Wednesday, June 20, 2007

Ha Long Bay

Junk boat on Halong Bay

Matt and I passed the last few hours of the train ride listening to standup comedy on his ipod. By the time the train pulled into the Hanoi station I was so antsy I could barely sit still. I was so anxious to get out of that cramped, filthy car with it's humid stifling air (recycled flatulence and second hand smoke...). Feeling exhausted, hot, hungry, and more than a little grimy, we met the driver from our guest house who had agreed to meet us. Strangely enough he tried to convince us to stick around and recruit others from the train to stay at the guest house as well. Too tired to even be annoyed, we explained that we hadn't met anybody else on the train (How could we knowing absolutely no Vietnamese?).

Despite the guest house web page, which had promised sleek, luxurious rooms (for $3 a night -- who were we kidding?), we found instead a 7 flight climb to a humble room that had the unmistakable and overwhelming scent of.... pOOP. We tried to ignore it, but it was just too overwhelming and in light of the previous night's discomforts on the train, I asked if there was anything we could do about the smell. The attendant returned with a can of deoderizer, and pointing emphatically at the rose pictured on the front, smiled and said "You see?.... FLOoW!" and proceeded to spray the entire room. By the time he left it smelled like a turd covered in burnt hair and moldy rose petals. This if course prompted us to think of dinner.

Fortunately we found a fantastic little restaurant in the Old Quarter and enjoyed our first hot meal in two days. First thing in the morning we met a van out front to take us to Halong Bay. We had decided to stick to a slim budget for most of the trip with the understanding that this would be our one big splurge. In my opinion we couldn't have made a better decision!

Halong Bay is a beautiful system of limestone islands, caves, and outcroppings in northeastern Vietnam. The place is truly deserving of it's World Heritage Site designation. When we saw our junk ship waiting at the dock, we were immediately relieved to have spent our money in the right place. After the uncomfortable train ride, this seemed like royal luxury.

We were greeted with a champaigne cocktail (high class I tell you) and immediately given free reign to explore the ship. Adorned with beautiful hardwood wainscoting, plush lounge chairs topside, and a gorgeous cherrywood dining room, this was one of the most decadent boats I had ever seen. Our cabin had it's own bathroom and a picture window looking out on the stunning scenery beyond.
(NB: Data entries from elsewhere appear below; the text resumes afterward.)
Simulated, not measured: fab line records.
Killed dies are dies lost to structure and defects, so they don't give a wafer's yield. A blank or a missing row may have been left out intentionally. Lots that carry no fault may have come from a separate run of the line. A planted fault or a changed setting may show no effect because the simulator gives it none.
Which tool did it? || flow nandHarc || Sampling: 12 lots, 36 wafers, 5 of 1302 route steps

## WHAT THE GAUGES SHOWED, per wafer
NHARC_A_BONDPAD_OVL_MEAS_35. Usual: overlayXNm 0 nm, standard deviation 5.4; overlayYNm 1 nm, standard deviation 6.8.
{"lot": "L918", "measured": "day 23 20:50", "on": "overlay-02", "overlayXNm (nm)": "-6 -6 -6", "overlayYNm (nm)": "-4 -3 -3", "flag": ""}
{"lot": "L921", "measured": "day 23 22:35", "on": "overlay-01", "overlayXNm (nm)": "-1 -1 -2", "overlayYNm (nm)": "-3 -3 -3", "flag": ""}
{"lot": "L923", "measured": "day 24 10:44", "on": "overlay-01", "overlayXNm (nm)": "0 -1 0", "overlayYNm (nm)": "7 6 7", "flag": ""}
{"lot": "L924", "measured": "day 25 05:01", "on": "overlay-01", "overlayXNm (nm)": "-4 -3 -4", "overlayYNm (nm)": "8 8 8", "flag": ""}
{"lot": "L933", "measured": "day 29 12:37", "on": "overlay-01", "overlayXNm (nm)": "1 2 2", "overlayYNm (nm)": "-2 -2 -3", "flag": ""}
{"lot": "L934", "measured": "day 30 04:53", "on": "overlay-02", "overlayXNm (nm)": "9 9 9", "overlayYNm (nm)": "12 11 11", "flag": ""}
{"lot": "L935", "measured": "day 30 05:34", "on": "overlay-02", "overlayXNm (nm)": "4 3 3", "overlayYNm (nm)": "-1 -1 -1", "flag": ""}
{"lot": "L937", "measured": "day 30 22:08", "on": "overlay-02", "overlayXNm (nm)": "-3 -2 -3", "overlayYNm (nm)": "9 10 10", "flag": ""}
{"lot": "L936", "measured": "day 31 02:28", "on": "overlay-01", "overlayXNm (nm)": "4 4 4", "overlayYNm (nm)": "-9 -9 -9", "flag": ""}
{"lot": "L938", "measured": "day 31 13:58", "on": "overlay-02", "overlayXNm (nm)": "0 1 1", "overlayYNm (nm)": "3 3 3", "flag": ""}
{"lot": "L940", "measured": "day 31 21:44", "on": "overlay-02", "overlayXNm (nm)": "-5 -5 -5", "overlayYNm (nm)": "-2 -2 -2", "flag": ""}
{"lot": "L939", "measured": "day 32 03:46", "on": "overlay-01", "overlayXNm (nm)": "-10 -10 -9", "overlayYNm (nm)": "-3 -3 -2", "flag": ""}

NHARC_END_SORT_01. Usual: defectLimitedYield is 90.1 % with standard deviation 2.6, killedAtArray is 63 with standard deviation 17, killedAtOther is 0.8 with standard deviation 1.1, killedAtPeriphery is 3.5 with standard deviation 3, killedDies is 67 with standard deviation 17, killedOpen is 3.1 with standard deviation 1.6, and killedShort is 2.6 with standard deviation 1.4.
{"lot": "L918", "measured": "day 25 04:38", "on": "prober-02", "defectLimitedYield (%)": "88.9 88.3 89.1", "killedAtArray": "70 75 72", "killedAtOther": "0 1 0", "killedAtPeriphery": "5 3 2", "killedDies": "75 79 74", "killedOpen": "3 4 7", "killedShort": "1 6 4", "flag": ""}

Matt gratefully testing out the bed

View from the quarter deck


The splendid dining room

Phew! Unlike the previous bathroom, this one was ''Desiphected!"


View from the sundeck -- wow!

We had some time to relax on the sundeck and enjoy the spectacular scenery around us. We sailed past a fascinating floating village, where the subsistence fishing-based way of life has remained unchanged for thousands of years. Finally as the sun began to set, we were called to dinner -- an extravagent 10 course meal. We joined the company of several other couples from New Caldonia and Australia. They were significantly older than we, but our mealtime conversations over the next two days certainly didn't suffer because of it!

Interesting rock outcrop

Women from the floating village selling produce and snacks

In the morning we enjoyed a delicious breakfast and set out for a day of trekking on Cat Ba Island. We had a wonderful guide named Hi (I found this funny because the other guide was named 'By') who explained quite a bit about local species of animals and plants as well as legends from the local island culture. We wound along a simple road through a small village and scrambled up to the tippy top of one of the jungle-covered peaks overlooking the interior village on one side and the Bay on the other.

Rice paddies and water buffalo...

At the top -- Woo hoo!

The weather was misty and actually a little cool -- such a welcome change from the scorching heat of previous days. After stumbling our way back down, we found ourselves at a home in the village, enjoying a home cooked lunch. When we returned to the boat, Hi took us on a kayak tour around the Bay. This was one of the highlights of the trip, as we paddled through a tiny one-way opening into a secret cove -- the perfect location for Dr. Evil's future lair. These little coves are all over Ha Long Bay, and you can only access them at certain times, when the tides are low enough to permit passage.

The secret cove lies through this passage!

That night we enjoyed another amazing multi-course dinner and split a well-deserved bottle of prosecchio under the stars on the topdeck. What a wonderful day!
When we awoke the last morning we dreaded the moment the cruise would end. At least we had breakfast, complete with mimosas, and a cave tour to distract us. The cave tour was interesting, though a little hokey (...and if you squint one eye and turn sideways, the shadow of that stalagtite kind of looks like a giraffe wearing a derby hat... What?!). We had to hike up a bit to get to the cave, which provided a splendid view of junk ships on the Bay.

View of the Bay from one of the caves (Notice the very large Pelican Cave in the background)

The ride back to Hanoi was uneventful aside from a disturbing mandatory pit stop at a tourist trap where disabled people work at sewing machines to create hideous (Sorry, but a 'painting' of a kitten made entirely from embroidery is just not my thing) works of art.